At 12% below net asset value, it's believed the shares fail to reflect "positive changes" at Telford.
In a housebuilding sector dominated by chunky yields and fears over consumer confidence, the repositioning of Telford Homes (LSE:TEF) represents an interesting investment case as the AIM-listed company pursues a strategic refocus towards build-to-rent.
Supported by partnerships with the likes of Invesco and M&G, Telford believes there's scope for build-to-rent to account for 70% of the homes in its development pipeline. Its less risky than private housing and with more Londoners renting there's good reason to think that purpose built rental housing is a promising way forward for Telford in the capital.

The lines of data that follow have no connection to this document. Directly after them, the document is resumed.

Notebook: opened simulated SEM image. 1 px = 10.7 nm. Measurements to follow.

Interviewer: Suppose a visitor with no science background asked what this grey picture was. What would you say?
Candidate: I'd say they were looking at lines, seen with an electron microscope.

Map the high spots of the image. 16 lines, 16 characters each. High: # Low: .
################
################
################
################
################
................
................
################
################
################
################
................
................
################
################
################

In February, Telford announced plans to accelerate its focus on build-to-rent so that half of its pipeline is made up of such schemes by the end of this year. This should help profits to start growing again after the 2020 financial year, although in the meantime there will be a squeeze on profitability not helped by project delays and a lacklustre individual sales market.
After February's update and profits warning, shares tumbled 17% to below 300p, where they've been languishing ever since. Today's annual profits of £40.1 million were in line with revised guidance, but well short of the £50 million the company was striving for during 2018.
While build-to-rent is lower margin, house broker Shore Capital today noted the longer-term benefits of superior growth, lower risk, lower capital intensity and lower gearing.
Shore's Robin Hardy added:
"The build-to-rent segment remains strong and is still attracting high levels of interest from a diverse range of investors from the UK and overseas."
With the shares trading at 12% below net asset value, Shore believes the market is failing to reflect "positive changes now well in hand". The broker has a fair value estimate of 355p.
Source: TradingView Past performance is not a guide to future performance
As build-to-rent leads to a stronger balance sheet, Hardy said there was the potential for more generous dividends for shareholders. Today's dividend was maintained at 17p for a yield of 5.6%, which is where Shore thinks it will stay until profits start growing again.
Build-to-rent developments contributed revenues of £108.7 million in the year to March 31, a rise of 61% as group turnover lifted 12% to a record £354.3 million. Sales from open market schemes were down 5% to £231 million but the margin on these developments was 28.3%, compared with the build to rent margin at 13.2%.
Gearing reduced to 37% from 52.2% a year earlier, reflecting the increased proportion of less capital intensive developments.
CEO Jon Di-Stefano said the company's new business model aimed to exploit a long-term structural imbalance between housing supply and housing need in London.
He added: "Our recently announced partnerships with Invesco and M&G signal our reputation as a trusted build to rent partner, and as such are a significant step as we continue to develop our profile at the forefront of this burgeoning sector."
Analysts at Peel Hunt are also supportive of the strategy, with a target price of 350p based on the current price/earnings multiple for this year and next of 11.8x and 9.2x respectively. They believe there's potential for profits to recover to £40 million by the 2022 financial year, compared with £24 million in this financial year.